Friday, September 26, 2008

A Positive Look at Negative Space

Some of you might remember that well-worn phrase “positive-negative space” from art school days, representing the form and background in a painting. When I taught a basic drawing class many years ago I got a renewed interest in this concept. I noticed that our eyes could focus on positive space or negative space but not both at the same time. For instance, if you place your hand palm down on the table and spread your fingers out a bit, the fingers and hand are the positive space, and the space in between the fingers are negative space. Try it out. I can make my eyes focus on one or the other, going back and forth between the fingers and the space, but can’t really get both in focus simultaneously.

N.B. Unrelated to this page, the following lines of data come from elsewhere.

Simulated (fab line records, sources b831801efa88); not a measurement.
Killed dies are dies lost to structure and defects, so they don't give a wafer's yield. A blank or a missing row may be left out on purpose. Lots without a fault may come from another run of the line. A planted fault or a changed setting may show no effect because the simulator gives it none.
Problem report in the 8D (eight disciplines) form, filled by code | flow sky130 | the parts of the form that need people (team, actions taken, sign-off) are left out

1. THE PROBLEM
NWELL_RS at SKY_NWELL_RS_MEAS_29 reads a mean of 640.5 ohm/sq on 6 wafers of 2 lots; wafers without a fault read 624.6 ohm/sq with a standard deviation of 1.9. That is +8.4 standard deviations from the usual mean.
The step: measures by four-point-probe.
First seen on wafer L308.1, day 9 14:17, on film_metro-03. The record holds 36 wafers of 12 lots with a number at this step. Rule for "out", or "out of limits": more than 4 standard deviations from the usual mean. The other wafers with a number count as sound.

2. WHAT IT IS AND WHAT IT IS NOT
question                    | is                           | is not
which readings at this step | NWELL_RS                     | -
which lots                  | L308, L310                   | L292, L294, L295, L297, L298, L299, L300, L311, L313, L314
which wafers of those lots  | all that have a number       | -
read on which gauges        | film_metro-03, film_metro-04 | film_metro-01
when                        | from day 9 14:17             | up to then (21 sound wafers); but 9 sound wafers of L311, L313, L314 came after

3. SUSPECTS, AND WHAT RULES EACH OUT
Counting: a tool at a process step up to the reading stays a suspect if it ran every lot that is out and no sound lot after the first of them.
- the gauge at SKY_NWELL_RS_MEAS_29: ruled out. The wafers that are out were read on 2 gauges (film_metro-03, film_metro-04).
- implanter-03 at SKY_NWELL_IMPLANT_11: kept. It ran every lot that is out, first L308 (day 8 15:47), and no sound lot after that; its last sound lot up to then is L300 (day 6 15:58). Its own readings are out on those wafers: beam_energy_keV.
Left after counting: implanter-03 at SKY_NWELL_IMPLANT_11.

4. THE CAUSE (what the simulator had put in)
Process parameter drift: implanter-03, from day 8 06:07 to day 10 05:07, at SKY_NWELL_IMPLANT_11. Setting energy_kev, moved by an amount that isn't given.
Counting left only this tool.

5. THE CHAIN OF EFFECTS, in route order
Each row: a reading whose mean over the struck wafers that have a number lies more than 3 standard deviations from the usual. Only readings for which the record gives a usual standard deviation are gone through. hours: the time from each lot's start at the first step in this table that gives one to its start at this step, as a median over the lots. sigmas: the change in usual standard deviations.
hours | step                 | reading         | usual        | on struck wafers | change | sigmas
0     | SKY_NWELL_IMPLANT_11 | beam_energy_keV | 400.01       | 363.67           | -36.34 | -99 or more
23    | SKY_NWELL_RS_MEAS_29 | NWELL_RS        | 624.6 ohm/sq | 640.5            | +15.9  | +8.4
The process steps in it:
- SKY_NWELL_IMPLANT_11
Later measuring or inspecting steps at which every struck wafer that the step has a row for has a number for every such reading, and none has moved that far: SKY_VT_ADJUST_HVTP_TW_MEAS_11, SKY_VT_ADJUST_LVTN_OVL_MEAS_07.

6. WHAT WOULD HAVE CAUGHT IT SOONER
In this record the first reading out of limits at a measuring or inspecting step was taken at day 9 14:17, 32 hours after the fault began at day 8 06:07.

To the left is a painting by M. C. Escher who used this optical trick idea as the basis of his work. In my class I noticed that figures would get out of proportion if students only focused on the positive form – the figure – but when they consciously drew the space around the figure – the background or negative space – the figure would improve tremendously. The phrase “negative space” must have seemed too negative to some, because I noticed other teachers referring to it as “Figure-Ground”. My favorite phrase was “Figure and Arena” which reminded me of a performer in a circus. When I started teaching abstract painting I liked to use the term “charged space” instead of our old buddy “negative space”.
A friend of mine gave me a refreshing look on this subject. He would look at someone’s painting, and analyze it by seeing the background as the artist’s “inner” self, and whatever forms were painted (objects for a still life, brushmarks in an abstraction) symbolized the artist’s projected personality – what parts of ourselves we allow visible to other people. I decided to look at my work retrospectively in these terms and was surprised to find that in fact, there must be some truth to this.
Here to the left is a painting I did years ago. There are many floating forms, and it has a crowded or busy feel to it. At the time I painted it I was trying to deal with lots of obligations in my life – not enough time spent alone.

Then I painted the one below. It’s hilarious to see that I have actually pushed the forms off the canvas, but still hanging on "stage" at the far right edge. At that time I was spending more time alone in my studio.

Now I am meditating much more on a daily basis, especially before I paint, and my current work feels like its all “charged space”, and in fact I like calling them “energy fields”.


Tuesday, September 2, 2008

Bad Photos Add Inspiration

A good painter and friend of mine, Ines Kramer, told me she likes to take bad photographs. She actually plans a few long distance trips each year just to take them. I thought she was just being self effacing, until I realized the full impact of what she was saying. Ines uses the photos in her work, by photoshopping them, cutting them up and collaging them onto a surface as an underpainting, and then adds paint on top sometimes obliterating the images, often changing their shape, color, etc. She said that if the photographs are too good she doesn’t feel as free to change them. A good photo keeps her from adding her own ideas, while a bad photo just asks to be changed, rearranged, and given personality. Another artist friend of mine, Martha Kennedy, paints beautiful landscapes with (as she puts it) “mouth-watering colors”. She showed me her photographs she uses as reference. They are really downright BAD! I mean, these are photos with no contrast that look like the camera missed the boat on light exposure. These are the ones I would throw away. The difference between her paintings and the original photo are so vast that it’s hard to even imagine a connection. When I look at her work, the colors are truly “mouth-watering”. (By the way, even Martha’s car is painted a mouth-watering apricot – very cool). I was just pondering these strange methods from my friends, as I spent the last two days in my studio going through piles of photographs I had taken over the years, to get some new ideas. One of my favorite things to do is to take some time to look at images and recrop in new ways. I have a scissors nearby and cut up parts of photos that I shot, and combine them with other parts of other photos – sort of mixing up images to create some new ideas. I kept gravitating towards the beautiful photos. Photos from the Bosque del Apache, a bird reserve in New Mexico, with gorgeous sunsets, skies and mountains – just bursting with beautiful color palettes. I only went for the GOOD photos. But while painting from them, it’s a bit more difficult to change what already works so well. I find myself in a “copy” mode – instead of using the skimpy weak references, like my buddies, which beg for more. I see that when there’s something missing in the photo, it just begs us to add our own inspiration.